I rated Lowe well enough to be an AB. Remember we were picking the likes of George Bridge above such players so theres no disputing a lot of bad decisions have been made by those last two coaches. Does a team like the ABs need a finicky winger who you have to adapt and change a lot of your style with to get benefit from? No, not really. But he still would have been a basic improvement on players like even Savea at the tail of his career, Bridge, and could even have converted into the answer of replacing Beauden at the back. Instead we persisted with NMS, Naholo, Havili, Reece, all players we would have cared even less about losing and all because Rieko had Lowe's number 11 jersey nailed down.


He was of course only 23 when he decided to leave, it was back in the beggining of the period they had started retaining players (from 2018 onwards I think, they came out saying theyre going to be more aggressive at some point). So he might, all of them, only just missed out.


The main point that Ed made is that situations like Lowe's, Aki's, JGP's, aren't going to happen in future. That's a bit of a "NZ" only problem, because those players need to reach such a high standard to be chosen by the All Blacks, were as a country like Ireland wants them a lot earlier like that. This is basically the 'ready in 3 years' concept Ireland relied on, versus the '5 years and they've left' concept' were that player is now ready to be chosen by the All Blacks (given a contract to play Super, ala SBW, and hopefully Manu).


The 'mercenary' thing that will take longer to expire, and which I was referring to, is the grandparents rule. The new kids coming through now aren't going to have as many gp born overseas, so the amount of players that can leave with a prospect of International rugby offer are going to drop dramatically at some point. All these kiwi fellas playing for a PI, is going to stop sadly.


The new era problem that will replace those old concerns is now French and Japanese clubs (doing the same as NRL teams have done for decades by) picking kids out of school. The problem here is not so much a national identity one, than it is a farm system where 9 in 10 players are left with nothing. A stunted education and no support in a foreign country (well they'll get kicked out of those countries were they don't in Australia).

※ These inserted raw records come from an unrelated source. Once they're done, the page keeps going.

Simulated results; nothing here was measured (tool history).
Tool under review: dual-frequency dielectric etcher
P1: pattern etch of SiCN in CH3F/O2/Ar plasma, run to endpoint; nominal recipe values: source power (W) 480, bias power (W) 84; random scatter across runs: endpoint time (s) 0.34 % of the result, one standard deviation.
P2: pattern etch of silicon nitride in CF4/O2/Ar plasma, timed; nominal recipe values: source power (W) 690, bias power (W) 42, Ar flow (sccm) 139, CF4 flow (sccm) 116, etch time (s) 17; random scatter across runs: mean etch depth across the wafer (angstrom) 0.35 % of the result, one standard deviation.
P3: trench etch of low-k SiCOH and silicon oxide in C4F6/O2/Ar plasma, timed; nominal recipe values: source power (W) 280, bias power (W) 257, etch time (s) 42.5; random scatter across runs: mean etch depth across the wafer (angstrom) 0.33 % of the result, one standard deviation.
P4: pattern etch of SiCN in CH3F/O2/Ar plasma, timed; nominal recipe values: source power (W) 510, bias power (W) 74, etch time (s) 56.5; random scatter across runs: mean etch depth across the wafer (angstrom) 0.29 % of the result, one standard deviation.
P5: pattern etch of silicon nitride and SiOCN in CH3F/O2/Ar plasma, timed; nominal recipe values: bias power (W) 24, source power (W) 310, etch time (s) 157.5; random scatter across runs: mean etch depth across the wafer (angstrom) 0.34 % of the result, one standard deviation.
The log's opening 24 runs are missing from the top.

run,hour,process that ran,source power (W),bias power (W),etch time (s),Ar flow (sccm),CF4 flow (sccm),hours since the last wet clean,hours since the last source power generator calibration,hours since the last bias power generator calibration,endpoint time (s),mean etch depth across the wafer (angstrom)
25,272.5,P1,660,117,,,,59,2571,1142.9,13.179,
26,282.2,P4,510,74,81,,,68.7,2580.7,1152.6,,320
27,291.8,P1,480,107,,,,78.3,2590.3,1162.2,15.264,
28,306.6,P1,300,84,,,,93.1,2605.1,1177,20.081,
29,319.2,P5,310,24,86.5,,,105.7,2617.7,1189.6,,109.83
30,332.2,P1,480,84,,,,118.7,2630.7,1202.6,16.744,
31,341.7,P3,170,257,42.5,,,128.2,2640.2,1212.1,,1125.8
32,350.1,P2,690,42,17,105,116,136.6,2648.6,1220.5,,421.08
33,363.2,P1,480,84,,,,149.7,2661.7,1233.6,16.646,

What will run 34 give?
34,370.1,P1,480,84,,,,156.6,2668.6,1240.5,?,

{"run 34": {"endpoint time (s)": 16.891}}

It's the same sort of situation were NZ would be the big guy, but there weren't many downsides with it. The only one I can think was brought up but a poster on this site, I can't recall who it was, but he seemed to know a lot of kids coming from the Islands weren't really given the capability to fly back home during school xms holidays etc. That is probably something that should be fixed by the union. Otherwise getting someone like Fakatava over here for his last year of school definitely results in NZ being able to pick the cherries off the top but it also allows that player to develop and be able to represent Tonga and under age and possibly even later in his career. Where as a kid being taken from NZ is arguably going to be worse off in every respect other than perhaps money. Not going to develop as a person, not going to develop as a player as much, so I have a lotof sympathy for NZs case that I don't include them in that group but I certainly see where you're coming from and it encourages other countries to think they can do the same while not realising they're making a much worse experience/situation.